How Should History Be Taught In High School?
The College Board released a “curriculum framework” to guide the teaching of Advanced Placement high school history classes. The Republican National Committee said the document “emphasizes negative aspects of our nation's history.” Defenders said history is now taught in a more “unsettling, provocative and compelling” fashion. How should history be taught to high schoolers?
Teach good and bad
Well now, the shoe is on the other foot.
For years now, liberals have been complaining that conservative partisans on the Texas Board of Education — which buys 48 million textbooks a year — have de facto control over the national history curriculum: Other states buy textbooks geared to Texas tastes, and there's nothing Texans seem to like more than a little bit of puffed-up myth-making.

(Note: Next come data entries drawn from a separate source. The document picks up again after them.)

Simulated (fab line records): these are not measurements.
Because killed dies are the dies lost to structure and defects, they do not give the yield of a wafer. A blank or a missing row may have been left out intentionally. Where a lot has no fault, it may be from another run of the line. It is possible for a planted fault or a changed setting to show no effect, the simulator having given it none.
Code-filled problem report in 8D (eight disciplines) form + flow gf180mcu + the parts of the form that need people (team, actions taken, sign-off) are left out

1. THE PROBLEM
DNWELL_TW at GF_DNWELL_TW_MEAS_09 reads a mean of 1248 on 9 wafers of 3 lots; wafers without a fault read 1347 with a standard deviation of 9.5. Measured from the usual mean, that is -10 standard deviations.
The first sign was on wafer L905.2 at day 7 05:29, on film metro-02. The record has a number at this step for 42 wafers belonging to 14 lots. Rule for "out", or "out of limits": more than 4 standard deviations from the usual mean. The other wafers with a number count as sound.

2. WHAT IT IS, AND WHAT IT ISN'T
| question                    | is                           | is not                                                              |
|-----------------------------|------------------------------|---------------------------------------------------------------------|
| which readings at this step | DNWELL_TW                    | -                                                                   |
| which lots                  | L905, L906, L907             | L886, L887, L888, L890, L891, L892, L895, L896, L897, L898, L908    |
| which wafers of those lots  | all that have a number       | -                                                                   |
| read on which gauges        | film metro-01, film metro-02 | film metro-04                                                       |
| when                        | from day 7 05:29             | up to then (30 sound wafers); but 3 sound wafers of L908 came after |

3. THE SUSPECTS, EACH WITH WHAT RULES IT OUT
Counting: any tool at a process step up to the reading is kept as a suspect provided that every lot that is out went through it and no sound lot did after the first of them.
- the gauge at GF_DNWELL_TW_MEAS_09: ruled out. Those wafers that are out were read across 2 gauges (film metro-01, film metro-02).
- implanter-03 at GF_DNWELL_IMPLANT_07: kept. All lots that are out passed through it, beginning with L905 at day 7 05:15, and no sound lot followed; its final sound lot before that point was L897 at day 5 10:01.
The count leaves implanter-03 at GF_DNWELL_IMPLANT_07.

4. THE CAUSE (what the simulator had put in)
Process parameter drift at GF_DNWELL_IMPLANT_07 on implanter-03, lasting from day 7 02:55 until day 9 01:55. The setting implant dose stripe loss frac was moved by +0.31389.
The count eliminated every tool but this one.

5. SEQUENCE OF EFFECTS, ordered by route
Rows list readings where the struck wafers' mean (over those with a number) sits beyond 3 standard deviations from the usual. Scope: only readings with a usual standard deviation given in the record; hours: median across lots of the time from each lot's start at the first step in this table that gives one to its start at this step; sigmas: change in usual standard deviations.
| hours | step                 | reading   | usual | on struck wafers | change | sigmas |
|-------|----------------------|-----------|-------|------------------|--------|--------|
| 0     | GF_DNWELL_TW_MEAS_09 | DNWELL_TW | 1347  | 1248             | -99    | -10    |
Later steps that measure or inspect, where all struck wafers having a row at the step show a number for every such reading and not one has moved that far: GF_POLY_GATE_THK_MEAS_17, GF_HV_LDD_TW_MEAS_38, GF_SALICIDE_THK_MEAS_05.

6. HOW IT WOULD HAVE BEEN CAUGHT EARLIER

The result: Texas officials essentially mandated that history textbooks become a primer on the modern conservative movement, with instructions that “the conservative resurgence of the 1980s and 1990s, including Phyllis Schlafly, the Contract With America, the Heritage Foundation, the Moral Majority and the National Rifle Association” be part of every youngster's education.
History — according to Texas rules — would be little more than an exercise in indoctrination. That's not the proper role of history, but that's how it's often used by conservatives.
Now conservatives have the gall to suggest it's liberals who have politicized history. Why? Because the history taught in the new standards isn't a whitewash.
We Americans believe we're good. More than that, though, we want to be told, over and over again, how good we are — to have our goodness as a country affirmed, constantly, and it is all too often the case that anybody who pauses to contemplate the darker side of our country's past will stand accused of “hating” America or siding with the country's enemies.
It's a paper-thin patriot who can only live the country if it has no warts. And it's a paper-thin academic who only finds history worth teaching if it makes him or her feel good, all the time, about the country.
The new AP standards are probably not perfect, but they appear to represent an honest and honorable attempt to help students deal critically and thoughtfully both with the best moments of our country's past as well as our lesser moments. There's nothing to be afraid of in that. Too bad conservatives are so scared.
— Joel Mathis
Don't emphasize defects
Let's not kid ourselves. Liberals and leftists have been politicizing American history since at least the 1960s. Radical and social historians are in the mainstream of university history departments today. Who do you think writes the textbooks? Who wrote the AP history frameworks?
Hint: Not right-wingers.
This isn't about conservative “fear.” It's about truth. To hear the framework's designers tell it, they only want to present American history “in context” and free from sentimentality and cant. But the frameworks themselves tell a different story. “The idea of America as a nation founded on the pursuit of freedom and equality is presented mainly as a myth ever in need of more repudiation,” writes Peter Wood, president of the National Association of Schools.
Perhaps the new AP history frameworks should be called the Howard Zinn history frameworks. Zinn, a hard-left Boston University historian who died in 2010, wrote “A People's History of the United States.” The book, which is enormously popular with more than 2 million copies in print, peddles what one wag properly described as “a victims'-eye panorama of the American experience.”
Zinn's United States is a nation built on uninterrupted exploitation, greed and racism. His history is a blinkered history. So, too, is the College Board's.
The frameworks' defenders assert that America's founding does not get short shrift, contrary to critics' claims. “The Declaration of Independence stands front and center alongside the Constitution in the section devoted to ‘experiments with democratic ideas and republican forms of government,' including those of France, Haiti and Latin America,” wrote James Grossman, executive director of the American Historical Association, in the New York Times.
But Grossman misses the point. All republics are not created equal. The French, Haiti, and Latin American “experiments” were all failures. The United States is not just another nation among many.
A proper study of history is one of the key foundations of American citizenship. Did America's founding have defects? Of course. But when it comes to studying our history “warts and all,” the new historians seem only to be interested in the warts.